That’s a pretty good start to get our imaginations going. It also gives us a list of the sorts of details we might need to flesh out. We might eventually need stats for a Rakshasa prince. It would be good to decide how those gold-plated skulls work. Additionally, we’ll definitely want a map of the dungeon, with possible links to the Underdark. I’ll save most of that work for another time, but lets see if we can get the basic region down in a little more detail.
Before players can even reach the dungeon, they’ll have to do some adventuring in the wilderness around it, in the Ogrefist Hills. As a side note, a lot has been written over the years about the Forgotten Realms campaign setting. It’s very likely that some of sourcebook, novel, or video game has already covered the Nentir Vale. The good news is that we don’t have to worry about any of that. Sure, we could utilize those many resources, but we can just as easily make this up ourselves. It’s your campaign, after all, and you can do with it as you please. That’s the beauty of RPGs. Let’s get to it.
Select Some Monsters
To keep things simple, we start with the monsters. It might be nice to know what sorts of creatures live in the Ogrefist Hills. By selecting the monsters that live there, hopefully we’ll get some ideas about some of the region’s other aspects. If nothing else, monsters are often a great source of ideas for adventures.
But which monsters to select? The 5E DMG includes groups of creatures sorted by terrain type, which is a good place to start. On page 304 (5E DMG), there is a list of Hill Monsters. Let’s grab a few of those and populate our version of the Ogrefist Hills. I start by choosing a few lower CR creatures, just to determine what our players might encounter in their basic wanderings. How about: eagle, stirge, bandit, worg, and half-ogre? And, since it’s the Ogrefist Hills, probably ogre as well.

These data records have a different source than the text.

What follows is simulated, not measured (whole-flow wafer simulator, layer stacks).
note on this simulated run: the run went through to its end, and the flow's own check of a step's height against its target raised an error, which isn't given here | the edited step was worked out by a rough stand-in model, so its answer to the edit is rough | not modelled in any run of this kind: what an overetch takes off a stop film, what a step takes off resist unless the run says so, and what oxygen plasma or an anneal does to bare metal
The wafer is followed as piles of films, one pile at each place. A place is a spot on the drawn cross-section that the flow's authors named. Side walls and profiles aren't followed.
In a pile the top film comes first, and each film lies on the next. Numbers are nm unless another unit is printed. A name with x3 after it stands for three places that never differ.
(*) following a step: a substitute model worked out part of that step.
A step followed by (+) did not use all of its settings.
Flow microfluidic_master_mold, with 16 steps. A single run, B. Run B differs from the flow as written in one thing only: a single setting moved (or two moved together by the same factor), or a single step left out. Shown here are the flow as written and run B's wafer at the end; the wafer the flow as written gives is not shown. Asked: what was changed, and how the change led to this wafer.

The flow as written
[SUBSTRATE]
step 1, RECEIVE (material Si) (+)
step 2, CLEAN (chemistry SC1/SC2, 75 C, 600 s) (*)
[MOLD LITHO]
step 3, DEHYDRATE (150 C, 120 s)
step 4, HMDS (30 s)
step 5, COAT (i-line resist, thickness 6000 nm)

That’s a good start, but now I’d like some more challenging (but rarer) creatures. Since we established that there is a tunnel to the Underdark beneath the Temple of Yellow Skulls, let’s pick a couple subterranean creatures that might wander up to the surface. From the same section of the 5E DMG I select: drider, ettin, and drow mage. That gives the following monsters:
|Creatures of the Ogrefist Hills
Finish the Descriptions
Now that we have our list of monsters, as well as the brief description of the Ogrefist Hills from the 4E DMG, we can write our homebrew description. The idea is to use the work we’ve already done to inspire us. Here’s what I’ve done with the above:
This 25-mile stretch of hill land supports only patchy vegetation and gnarled, twisted shrubs. Few animals besides rodents, wolves, worgs, and the occasional eagle make their home here, as well as monsters like ogres (the region’s namesake) and the rare ettin. By far the most common hazard, however, are the stirges, which roost in the branches of the yellow thornbushes that grow along the baseline of the hills. Bandits, too, are a frequent danger, as the many caves that dot the region make for excellent hideouts. Finally, Drow conducting missions from the Underdark sometimes wander up from the Underdark, often accompanied by their drider servants.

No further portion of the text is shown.